William James begins Lecture 7 by returning to the popular prejudice about Truth (with a capital T), "conceived as ... one answer, determinative and complete." Such single word answers like God, the One, Reason, Nature, and the like represent the world as a "petrified sphinx," that is, as if it were not constantly changing. To ask "'what is truth?' is no real question," since the idea of truth is "an abstraction from the facts of truths in the plural."

James notes that Ferdinand Canning Scott Schiller proposes a similar idea in his doctrine of "Humanism," which states, "to an unascertainable extent our truths are man-made products." Human motives seem to color all our accumulated store of knowledge, Schiller seems to imply, and the world "is what we make of it." James quotes Schiller as saying "the world is plastic." People can learn the limits of this plasticity only by trying or taking action. James then announces his intention to defend Schiller's humanist position, which is very similar to pragmatism.
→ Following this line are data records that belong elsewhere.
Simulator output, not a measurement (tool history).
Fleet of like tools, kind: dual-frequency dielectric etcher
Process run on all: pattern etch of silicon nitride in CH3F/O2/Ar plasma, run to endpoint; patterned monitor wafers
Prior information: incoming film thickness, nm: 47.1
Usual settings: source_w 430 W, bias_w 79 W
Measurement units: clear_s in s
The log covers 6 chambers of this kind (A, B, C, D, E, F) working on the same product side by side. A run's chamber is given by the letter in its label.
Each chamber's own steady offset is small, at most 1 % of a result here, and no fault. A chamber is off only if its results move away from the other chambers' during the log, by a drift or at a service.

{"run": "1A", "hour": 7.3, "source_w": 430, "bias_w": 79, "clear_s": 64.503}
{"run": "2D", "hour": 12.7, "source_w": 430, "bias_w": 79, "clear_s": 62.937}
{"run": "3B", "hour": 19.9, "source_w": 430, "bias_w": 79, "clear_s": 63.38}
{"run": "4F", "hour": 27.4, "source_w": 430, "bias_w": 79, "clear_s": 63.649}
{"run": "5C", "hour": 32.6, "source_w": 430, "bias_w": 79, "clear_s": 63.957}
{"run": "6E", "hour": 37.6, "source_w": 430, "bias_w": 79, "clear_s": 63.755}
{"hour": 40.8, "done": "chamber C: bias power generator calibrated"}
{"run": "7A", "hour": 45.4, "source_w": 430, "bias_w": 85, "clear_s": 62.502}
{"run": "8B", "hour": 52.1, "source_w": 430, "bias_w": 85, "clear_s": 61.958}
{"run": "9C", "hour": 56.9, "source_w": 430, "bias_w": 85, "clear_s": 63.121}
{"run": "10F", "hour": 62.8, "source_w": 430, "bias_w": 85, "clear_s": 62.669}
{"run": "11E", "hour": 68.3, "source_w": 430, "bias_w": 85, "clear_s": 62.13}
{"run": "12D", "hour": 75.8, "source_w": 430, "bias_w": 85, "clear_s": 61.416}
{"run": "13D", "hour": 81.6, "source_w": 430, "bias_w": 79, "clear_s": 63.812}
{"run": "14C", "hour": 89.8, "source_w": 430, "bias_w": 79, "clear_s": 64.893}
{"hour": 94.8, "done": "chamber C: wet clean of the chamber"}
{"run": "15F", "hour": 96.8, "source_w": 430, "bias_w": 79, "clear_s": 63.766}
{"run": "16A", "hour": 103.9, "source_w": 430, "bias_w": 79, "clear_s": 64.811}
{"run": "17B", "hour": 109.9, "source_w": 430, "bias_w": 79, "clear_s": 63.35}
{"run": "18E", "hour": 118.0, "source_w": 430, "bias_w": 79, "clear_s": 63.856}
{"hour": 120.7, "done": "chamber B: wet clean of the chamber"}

Saying he will recall a bit of Lecture 6, James says truths must account for reality, and people's sensations are part of reality. Such sensations simply exist and are neither true nor false, although what people say about them may be true or false. Also part of reality are the relations among sensations, some of which are mutable and some fixed. Fixed or mutable relations among sensations are an important part of reality and help create theories of knowledge. A third part of reality is previous truths, which sometimes give way to new truths. Fixed elements of reality are still subject to human perspective and may have different meanings, therefore, for different people. Thus, when it comes to reality, "We receive ... the block of marble, but we carve the statue ourselves." A reality "'independent' of human thinking" would be "hard to find." As Schiller holds, reality has a "sensible core" in that we encounter but do not possess it. While this might sound like the transcendental idealism of Immanuel Kant, James says, in fact it is very different. The empiricist approach of Schiller does not posit categories prior to nature's beginning, but rather sees them "forming themselves in nature's presence." Human beings make "an addition to some sensible reality" which may agree with it and "build it out." Moreover, these additions can differ by person, and the "more true" addition "depends altogether on the human use of it."

Clearly, the difference between rationalism and pragmatism is that the first philosophy sees reality as "ready-made," while the second sees it as "still in the making." While rationalists say that behind the facts of the manifest world are "the ground of facts," a tough-minded empiricist says that behind the facts are nothing. The pragmatist stands between these two views. The "absolute edition of the world" can be treated as a reasonable hypothesis by the pragmatist. The empiricist sees the finite edition of the world as perfect, finished, and full of possibilities, and this is an equally reasonable hypothesis. Thus, the pragmatist is "a mediator between tough-mindedness and tender-mindedness."


William James begins Lecture 7 by reiterating that those who would insist on one truth that never changes are creating a representation of the world as something fixed and frozen, when in fact the world is in continual flux, which is why it is best represented by a multiplicity of truths. James takes up the ideas of his friend and fellow pragmatist, the English philosopher Ferdinand Canning Scott Schiller, whose humanism is pragmatism in a different set of clothes. Schiller goes so far as to say the world is plastic, and people can learn the limits of reality's changeability only by testing it with action.

Next James names three important dimensions of reality, which constitute the block of marble from which we carve our selfhood.

  • "Reality is in general what truths have to take account of," and the first part of reality is our changing sensations. There is no reality independent of human thinking, although Schiller allows that a "sensible core of reality" is encountered by human beings. James says this is different from Kant's idea. In Kant's view, human beings have access only to the appearance of the noumenal world, a version of ultimate reality. In Schiller's empiricist view, however, categories are forming in the real presence of nature. Thus, human beings are adding to sensible reality, and if their additions agree with reality, they expand it or build it out.
  • Second, reality must account for relations between what we experience through the senses and their "copies in our minds." While rationalists see reality as a completed product, pragmatists see the world as a work in progress, and James notes that the Italian pragmatist Giovanni Papini goes so far as saying that human participation in this process is no less than a "divinely-created function."
  • Third, every new inquiry must take previous truths into account. Rationalists and empiricists are on opposite sides when it comes to whether there is an additional set of facts behind the manifest (visible) world. Pragmatists, on the other hand, do not feel a need to join either camp, since rationalists and empiricists entertain equally reasonable hypotheses.